One of the first casualties appears to be Stephen R. Kappes, deputy director of clandestine services, the CIA's most powerful division. The Washington Post reported yesterday that Kappes had tendered his resignation after a confrontation with Goss' chief of staff, Patrick Murray, but at the behest of the White House had agreed to delay his decision till tomorrow.
But the former senior CIA official said that the White House "doesn't want Steve Kappes to reconsider his resignation. That might be the spin they put on it, but they want him out." He said the job had already been offered to the former chief of the European Division who retired after a spat with then-CIA Director George Tenet.
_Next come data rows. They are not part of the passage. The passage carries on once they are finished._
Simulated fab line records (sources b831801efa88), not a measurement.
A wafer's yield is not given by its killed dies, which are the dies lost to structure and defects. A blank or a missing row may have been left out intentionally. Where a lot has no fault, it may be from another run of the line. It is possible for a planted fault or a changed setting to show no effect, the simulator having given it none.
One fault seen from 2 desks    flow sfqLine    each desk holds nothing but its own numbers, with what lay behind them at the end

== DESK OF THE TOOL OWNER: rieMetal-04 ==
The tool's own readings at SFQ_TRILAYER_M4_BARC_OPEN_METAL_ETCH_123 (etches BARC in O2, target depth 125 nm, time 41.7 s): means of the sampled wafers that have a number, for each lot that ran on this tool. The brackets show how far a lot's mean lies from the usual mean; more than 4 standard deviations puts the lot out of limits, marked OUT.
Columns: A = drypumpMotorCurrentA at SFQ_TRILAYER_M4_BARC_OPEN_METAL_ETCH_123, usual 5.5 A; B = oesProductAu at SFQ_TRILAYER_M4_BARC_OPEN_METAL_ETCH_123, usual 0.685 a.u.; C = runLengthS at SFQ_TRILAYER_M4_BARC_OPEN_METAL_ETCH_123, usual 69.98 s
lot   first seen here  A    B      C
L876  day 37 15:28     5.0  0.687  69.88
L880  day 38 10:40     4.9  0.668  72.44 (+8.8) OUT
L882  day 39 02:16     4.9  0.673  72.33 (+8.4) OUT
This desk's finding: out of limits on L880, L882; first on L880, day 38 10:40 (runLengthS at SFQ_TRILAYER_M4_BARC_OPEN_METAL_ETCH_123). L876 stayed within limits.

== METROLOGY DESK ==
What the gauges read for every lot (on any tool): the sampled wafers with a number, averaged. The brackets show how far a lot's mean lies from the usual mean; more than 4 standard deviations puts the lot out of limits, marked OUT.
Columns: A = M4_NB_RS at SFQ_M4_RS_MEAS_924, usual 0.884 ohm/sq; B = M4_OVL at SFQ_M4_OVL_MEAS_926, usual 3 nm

Note that the people being purged are not those who are responsible for poor intelligence, bad analysis, or other objective errors. Naturally anyone who leaked information was taking a risk and now they have to face the possibility of paying for that — it would be very difficult to complain about this. The emphasis on purging "liberal Democrats," however, is another matter entirely. Any attempt to remove someone from the CIA simply because they are a liberal Democrat and not because they have performed their job poorly or leaked classified material is a blatant effort to politicize the CIA beyond all appropriate bounds.

Phil Carter comments:

For what it's worth, military history has not been kind to those nations which have seen fit to purge their military or intelligence services in wartime. The best example is Stalin and his generals. Seeking to consolidate power and eliminate the risk of a coup d'etat, Josef Stalin purged the top ranks of the Red Army several times before the start of WWII — and once the war was on, he purged a few more generals that he thought were ineffective. (Purging in Stalin's day was a euphemism for going to sleep with the fishes, not for retiring with a government pension.) Most military historians think this purge had a disastrous effect on the Red Army, for while it may have removed some disloyal generals, it also gutted the ranks of the officer corps and removed a lot of the Red Army's best and brightest. Moreover, the purge instilled a culture of fear that lasted all the way through the 1980s, where few officers in the Red Army were willing to stand up and take the initiative for anything. In the dark days of WWII, Stalin's purge almost cost the Soviets the war. It was only the Russian winter, impossibly long German supply lines, an intractable German logistics situation, and a human wave of Soviet conscripts, that beat back the Nazis.
Today's CIA is not the Red Army of the 1940s. But the analogy should still give us pause. We purge the CIA at our own peril. Removing some of the CIA's top officials may make it less prone to leak; less prone to disagreement with the Bush administration. But it will also make it a much poorer intelligence agency. To be effective, the CIA must tell the boss like it is — not how the boss wants it to be. If CIA officers are worried about being purged, they're not going to do their jobs very well, and they're certainly not going to take risks to get the job done.

Assuming that the reports of purges is at all accurate, we really have to wonder whether the current administration is mature enough to trust with the responsibility and power necessary to fighting the war on terrorism. Removing people who are ineffective or hampering the pursuit of terrorists makes sense, if done carefully (keeping in mind Carter's emphasis on the fact that the CIA isn't exactly rolling around in extra employees who can step in to fill vacant slots). Removing people because their political orientation is wrong, regardless of their skills or behavior, is something else.